Can JWT – in the last two for £100m Asda – finally land a big UK supermarket for WPP?
Well it must have a decent chance (according to my calculator it’s about 50 per cent) but it finds itself up against Chime’s VCCP, which has made a name for itself recently with hard-selling advertising, the sort that retailers love.
JWT pitched for Tesco last year (its efforts weren’t helped, according to sources, by WPP boss Sir Martin Sorrell dropping in from a great height – no jokes please) and, more recently, Morrisons, which decided to stay with DLKW Lowe.
VCCP also pitched for Tesco and was many pundits’ favourite to win it but Wieden+Kennedy triumphed instead.
Incumbent Saatchi & Saatchi also pitched but struck out, bringing to an end to a two decades-long relationship with Publicis Groupe agencies. Publicis handled the account more or less from the inception of Asda (the one-time Associated Dairies company ‘oop north) as a big supermarket player.
The account stuck with one-time Publicis boss Rick Bendel who then went on to be marketing boss of Asda and is still floating around in the upper regions of owner Walmart, as far as I know. But times clearly change.
JWT London never exactly struck you as a retail agency, you do wonder if WPP would be better off putting forward Ogilvy (the ultimate machine agency) or Grey for these accounts. RKCR/Y&R handles Marks & Spencer although that could change with the departure of long-serving marketing boss Steve Sharp.
But JWT presses on, and it would be a great morale builder for the agency, the one SMS bought all those years ago to propel WPP into the big time, if it could land this one.
VCCP, though, is a formidable competitor. Bought by Tim Bell’s Chime a decade ago for what seemed a very toppy £18m it has confounded the sceptics by going from strength to strength.
It made its name by producing the meerkats for Comparethemarket.com, despite a spell when all its ads seemed to be selling cuddly toys but I guess that wasn’t its fault. Its new Comparethemarket campaign is supposed to feature Cotswold temptress Liz Hurley, although there’s no physical evidence in the TV ads.

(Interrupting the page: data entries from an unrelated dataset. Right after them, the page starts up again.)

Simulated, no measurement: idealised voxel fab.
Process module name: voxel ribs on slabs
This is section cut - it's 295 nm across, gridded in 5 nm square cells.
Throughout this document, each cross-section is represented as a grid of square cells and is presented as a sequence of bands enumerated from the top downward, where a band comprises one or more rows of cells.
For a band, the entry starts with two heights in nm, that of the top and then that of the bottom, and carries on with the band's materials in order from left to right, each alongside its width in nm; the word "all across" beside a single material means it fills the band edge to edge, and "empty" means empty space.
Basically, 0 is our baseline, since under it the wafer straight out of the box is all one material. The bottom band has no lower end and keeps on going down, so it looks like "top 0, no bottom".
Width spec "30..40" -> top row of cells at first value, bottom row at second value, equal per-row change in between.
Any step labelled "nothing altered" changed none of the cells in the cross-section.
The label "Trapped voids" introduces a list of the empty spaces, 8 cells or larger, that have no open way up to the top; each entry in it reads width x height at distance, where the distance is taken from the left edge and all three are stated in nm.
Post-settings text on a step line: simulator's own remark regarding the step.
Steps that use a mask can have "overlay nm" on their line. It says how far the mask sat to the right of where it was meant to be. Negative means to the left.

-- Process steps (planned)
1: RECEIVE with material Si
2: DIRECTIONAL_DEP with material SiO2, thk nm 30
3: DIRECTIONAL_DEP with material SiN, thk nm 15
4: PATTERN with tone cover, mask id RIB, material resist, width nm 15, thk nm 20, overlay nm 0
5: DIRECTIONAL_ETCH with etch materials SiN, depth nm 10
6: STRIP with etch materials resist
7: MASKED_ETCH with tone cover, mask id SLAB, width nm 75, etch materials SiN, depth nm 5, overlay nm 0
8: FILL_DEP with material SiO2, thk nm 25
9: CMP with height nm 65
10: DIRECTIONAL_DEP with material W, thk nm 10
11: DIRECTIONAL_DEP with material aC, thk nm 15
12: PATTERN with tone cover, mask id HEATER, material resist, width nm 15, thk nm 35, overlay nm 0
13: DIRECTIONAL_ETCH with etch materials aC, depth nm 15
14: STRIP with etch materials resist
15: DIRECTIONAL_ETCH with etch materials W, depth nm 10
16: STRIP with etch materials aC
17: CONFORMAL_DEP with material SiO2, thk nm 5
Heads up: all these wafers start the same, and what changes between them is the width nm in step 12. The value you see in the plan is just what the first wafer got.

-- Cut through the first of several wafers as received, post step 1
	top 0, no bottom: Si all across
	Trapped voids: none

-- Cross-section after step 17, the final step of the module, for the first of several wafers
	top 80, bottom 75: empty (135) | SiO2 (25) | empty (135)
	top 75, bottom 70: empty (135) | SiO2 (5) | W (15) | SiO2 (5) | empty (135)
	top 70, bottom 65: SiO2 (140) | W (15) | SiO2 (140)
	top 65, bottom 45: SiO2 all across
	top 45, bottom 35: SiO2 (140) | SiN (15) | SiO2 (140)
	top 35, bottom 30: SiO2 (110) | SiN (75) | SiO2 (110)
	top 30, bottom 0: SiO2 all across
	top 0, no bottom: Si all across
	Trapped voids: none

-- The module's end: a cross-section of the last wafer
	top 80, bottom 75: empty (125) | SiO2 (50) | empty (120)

It won, and held, Easyjet amid some controversy and is responsible for the quite dreadful Bet Victor campaign featuring cross-dressing idiot Maurice, which no doubts scores heavily in tracking surveys.
It’s like a new version of hard-selling Masius or Allen Brady & Marsh, with a creative twist. Which isn’t, actually, a bad place to be.
Who would Bet Victor’s Victor Chandler put his money on?